The Big Secret of Dealing with People


Dealing with PeopleLawyers deal with people.  All the time.  In fact, it’s pretty much our job to deal with people.  Previously I’ve described it as communication, but if you stop to think for a moment communication can only really take place if it involves…. people.

As a result, a significant part of our day involves trying to get other people to do the thing that we think they should do.

Dale Carnegie proposes that there is only one way of making another person do something.  Only one.

Do you know what it is?  It’s by making them want to do it.

There are various ways you can make someone want to do something.  Here are a few that spring to mind:

  • Point a gun at their head (disclaimer: tips for lawyers does not recommend you point a gun at anyone’s head as a method of persuasion)
  • Offer a sweetener (AKA – bribe them – also discouraged in some, but not all, circumstances)
  • Allow the solution you are offering to feed their needs.
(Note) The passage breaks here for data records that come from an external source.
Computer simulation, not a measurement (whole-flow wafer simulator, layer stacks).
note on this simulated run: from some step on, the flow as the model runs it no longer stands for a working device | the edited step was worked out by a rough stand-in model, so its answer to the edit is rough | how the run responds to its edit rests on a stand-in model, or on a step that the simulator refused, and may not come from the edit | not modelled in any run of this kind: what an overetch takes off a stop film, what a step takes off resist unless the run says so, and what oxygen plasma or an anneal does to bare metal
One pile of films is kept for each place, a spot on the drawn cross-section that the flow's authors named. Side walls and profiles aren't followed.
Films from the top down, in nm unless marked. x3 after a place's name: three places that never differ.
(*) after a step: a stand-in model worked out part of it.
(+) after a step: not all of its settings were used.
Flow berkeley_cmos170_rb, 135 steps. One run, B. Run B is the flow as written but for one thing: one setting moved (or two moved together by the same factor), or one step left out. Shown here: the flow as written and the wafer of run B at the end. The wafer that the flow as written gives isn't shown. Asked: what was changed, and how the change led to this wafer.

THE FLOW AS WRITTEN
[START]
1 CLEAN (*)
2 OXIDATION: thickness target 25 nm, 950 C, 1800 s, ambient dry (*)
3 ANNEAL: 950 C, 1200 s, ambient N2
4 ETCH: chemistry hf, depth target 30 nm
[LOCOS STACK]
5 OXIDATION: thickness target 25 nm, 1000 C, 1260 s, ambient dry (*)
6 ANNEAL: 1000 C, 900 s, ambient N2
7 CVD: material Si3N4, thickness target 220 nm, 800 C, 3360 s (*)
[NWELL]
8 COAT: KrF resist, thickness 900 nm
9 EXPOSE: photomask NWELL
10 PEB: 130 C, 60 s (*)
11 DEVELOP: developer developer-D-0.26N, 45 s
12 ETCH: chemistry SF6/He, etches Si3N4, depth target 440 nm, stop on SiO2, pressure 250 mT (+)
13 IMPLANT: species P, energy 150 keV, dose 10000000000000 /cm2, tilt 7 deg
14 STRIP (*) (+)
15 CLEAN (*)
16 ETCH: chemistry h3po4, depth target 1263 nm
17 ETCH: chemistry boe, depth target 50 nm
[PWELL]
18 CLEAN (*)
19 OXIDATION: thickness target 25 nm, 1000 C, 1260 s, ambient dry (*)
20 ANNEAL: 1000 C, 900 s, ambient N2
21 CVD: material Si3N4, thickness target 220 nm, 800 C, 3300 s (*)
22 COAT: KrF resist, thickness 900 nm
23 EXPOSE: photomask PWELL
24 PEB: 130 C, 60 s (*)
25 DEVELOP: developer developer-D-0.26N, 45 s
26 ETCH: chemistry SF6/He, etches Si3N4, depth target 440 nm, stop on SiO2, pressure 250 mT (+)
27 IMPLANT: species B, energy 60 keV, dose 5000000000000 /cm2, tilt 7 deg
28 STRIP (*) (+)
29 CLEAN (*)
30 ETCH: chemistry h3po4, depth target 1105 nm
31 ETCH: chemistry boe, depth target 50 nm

But really, it’s all just variations on a theme.  What you are trying to do is persuade someone.  In litigation in particular this has a tendency to be the “carrot and the stick” approach.  On the one hand, you are about to request 47 pages of particulars of a pleading, which will be time consuming and irritating to respond to.  On the other hand, you send a “without prejudice” letter inviting a settlement negotiation.

The lawyer on the other side and their client then have a choice.  They need to weigh up the pros and cons of answering the request (or arguing about it) versus the potential resolution that is on the table.  Thus – a carrot, and a stick.

You are still trying to make them want to do the thing that you want – to compromise.  You’re just using legal mechanisms to get there, and it’s a more legally acceptable form of holding a gun to their head.

Absent litigation tactics, however, knowing what motivates other people and their desires however is a good starting point.  Why?  Because the more you understand about what motivates the other side of a discussion, the better you can phrase your communication in a way that taps into that need.  Today we’re going to focus on an often un-met desire:  the desire to be important.  That’s not to say it’s ever the only desire, but it is a critical and fundamental one – and it’s often lacking in people’s lives.

This is frequently overlooked in the thrust and parry of legal practice, but can be a powerful motivator.  If your client’s basic motivation is commercial resolution, and you can achieve that by feeding the level of importance or victory that the opposing client feels (again our example is litigation) then why would you not use that inherent desire to your advantage?

Further, though, the feeling of importance feeds into the person’s character.  If you can tap into what it is that makes that person feel important, then you will have a better understanding of them.  So for one person a commercial victory might provide it, for another a hug from their kids.  Another might find importance in acquiring wealth, having things, dating lots of people or any number of other variations.

I’ve written previously about how important communication is to lawyers, and this is another facet of that.  Understanding more about people and what motivates them will get you a long way towards being able to persuade them to your point of view.

So when you’re seeking to deal with people look to their needs, not yours.  How is what you are offering, discussing or seeking to communicate tapping in to what you perceive as their motivation?  If in doubt – try find something that will feed the desire to be important, because it’s probably there.

Why not watch some people through the next day or so – see how they behave – what do they do which feeds their desire for importance?  Let me know (without names) in the comments, and we’ll get an idea of the sheer range of different characters out there.

Happy Lawyering!

  • Unfortunately too many attorney take approach #1 and (figuratively speaking) hold a gun to someone’s head throughout the case. That doesn’t do anything but lengthen litigation and is usually worse for both parties.

    • I think you’re right Luke, especially in litigation. Yes it’s an adversarial system (at least in many countries) but our interactions need to be more nuanced and considered than mere aggressive posturing.